Cold chains are critical for food security, nutrition, health and livelihoods. At the same time, they are among the fastest-growing sources of greenhouse gas emissions. The food cold chain accounts for around 4 percent of total global emissions, including emissions from energy use, refrigerant leakage and food loss due to inadequate refrigeration.
Transitioning to energy-efficient, climate-friendly and affordable cold chain systems is essential to achieving both development and climate goals. Reducing carbon dioxide and non-carbon dioxide emissions, including refrigerants used in cold chain technologies, is key to meeting the Paris Agreement targets.
This session, organized by the UNEP Cool Coalition in collaboration with global partners, will focus on the role of natural refrigerants and low-global warming potential alternatives in decarbonizing cold chains. It will highlight how integrating electric vehicles, batteries, renewable energy and a systems approach across production, logistics, supply and demand can enable seamless, efficient networks that reduce product losses and emissions while improving access and affordability.
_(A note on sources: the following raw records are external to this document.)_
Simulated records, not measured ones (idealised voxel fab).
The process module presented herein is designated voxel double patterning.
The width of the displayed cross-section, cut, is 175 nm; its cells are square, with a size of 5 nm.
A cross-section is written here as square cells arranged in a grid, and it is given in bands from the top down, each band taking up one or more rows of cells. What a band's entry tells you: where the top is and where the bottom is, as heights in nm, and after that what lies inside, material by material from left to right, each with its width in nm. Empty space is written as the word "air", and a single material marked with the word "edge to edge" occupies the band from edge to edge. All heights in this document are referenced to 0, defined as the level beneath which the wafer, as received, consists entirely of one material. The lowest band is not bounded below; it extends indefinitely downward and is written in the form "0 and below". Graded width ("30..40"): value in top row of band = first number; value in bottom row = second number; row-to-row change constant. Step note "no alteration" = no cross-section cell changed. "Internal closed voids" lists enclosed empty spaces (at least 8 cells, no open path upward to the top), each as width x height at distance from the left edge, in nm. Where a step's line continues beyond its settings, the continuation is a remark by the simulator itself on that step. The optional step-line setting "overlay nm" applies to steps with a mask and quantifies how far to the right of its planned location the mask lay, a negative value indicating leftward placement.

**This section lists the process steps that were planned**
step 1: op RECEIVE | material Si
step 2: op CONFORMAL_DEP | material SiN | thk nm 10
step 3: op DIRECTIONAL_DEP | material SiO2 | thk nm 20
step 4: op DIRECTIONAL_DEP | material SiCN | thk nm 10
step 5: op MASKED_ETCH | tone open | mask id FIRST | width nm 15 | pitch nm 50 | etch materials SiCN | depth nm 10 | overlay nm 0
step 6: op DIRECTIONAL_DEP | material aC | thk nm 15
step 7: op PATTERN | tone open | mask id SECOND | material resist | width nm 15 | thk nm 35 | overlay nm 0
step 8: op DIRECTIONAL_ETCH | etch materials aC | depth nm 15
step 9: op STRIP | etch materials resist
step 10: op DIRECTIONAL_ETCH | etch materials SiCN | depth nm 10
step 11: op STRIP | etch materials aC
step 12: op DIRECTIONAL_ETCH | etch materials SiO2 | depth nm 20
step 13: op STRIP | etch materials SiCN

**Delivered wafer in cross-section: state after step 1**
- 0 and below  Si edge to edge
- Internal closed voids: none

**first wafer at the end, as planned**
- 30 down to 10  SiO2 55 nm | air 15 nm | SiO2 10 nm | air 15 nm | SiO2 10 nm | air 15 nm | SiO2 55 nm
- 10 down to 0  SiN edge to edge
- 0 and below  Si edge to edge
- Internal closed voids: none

The discussion will present scalable solutions that combine energy efficiency, renewable integration and refrigerant transition. It will also explore the role of enabling policies, innovative finance and international collaboration in accelerating adoption. The session will demonstrate how sustainable cold chains can reduce food loss, support farmer incomes and ensure reliable delivery of fresh produce with quality maintained.